VLDB2023
R3: Record-Replay-Retroaction for Database-Backed Applications
Qian Li, Peter Kraft, Michael J. Cafarella, Çagatay Demiralp, Goetz Graefe, Christos Kozyrakis, Michael Stonebraker, Lalith Suresh, Xiangyao Yu, Matei Zaharia
10 citations
Abstract
Developers would benefit greatly from time travel: being able to faithfully replay past executions and retroactively execute modified code on past events. Currently, replay and retroaction are impractical because they require expensively capturing fine-grained timing information to reproduce concurrent accesses to shared state. In this paper, we propose practical time travel for database-backed applications , an important class of distributed applications that access shared state through transactions.
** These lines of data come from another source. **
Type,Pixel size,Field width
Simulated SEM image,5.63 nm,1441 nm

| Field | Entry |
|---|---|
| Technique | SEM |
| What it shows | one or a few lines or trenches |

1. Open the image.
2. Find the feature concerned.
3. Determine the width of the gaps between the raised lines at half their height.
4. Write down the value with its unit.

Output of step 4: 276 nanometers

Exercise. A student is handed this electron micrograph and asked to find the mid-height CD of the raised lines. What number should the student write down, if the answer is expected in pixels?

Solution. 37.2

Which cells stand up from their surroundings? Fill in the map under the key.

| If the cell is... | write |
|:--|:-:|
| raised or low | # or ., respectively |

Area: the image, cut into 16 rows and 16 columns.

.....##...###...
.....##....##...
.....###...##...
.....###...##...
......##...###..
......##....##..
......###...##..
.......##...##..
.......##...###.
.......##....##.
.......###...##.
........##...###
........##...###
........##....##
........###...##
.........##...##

We present R 3 , a novel Record-Replay-Retroaction tool. R 3 implements a lightweight interceptor to record concurrency information for applications at transaction-level granularity, enabling replay and retroaction with minimal overhead. We address key challenges in both replay and retroaction. First, we design a novel algorithm for faithfully reproducing application requests running with snapshot isolation, allowing R 3 to support most production DBMSs. Second, we develop a retroactive execution mechanism that provides high fidelity with the original trace while supporting nearly arbitrary code modifications. We demonstrate how R 3 simplifies debugging for real, hard-to-reproduce concurrency bugs from popular open-source web applications. We evaluate R 3 using TPC-C and microservice workloads and show that R 3 always-on recording has a small performance overhead (<25% for point queries but <0.1% for complex transactions like in TPC-C) during normal application execution and that R 3 can retroactively execute bugfixed code over recorded traces within 0.11--0.78× of the original execution time.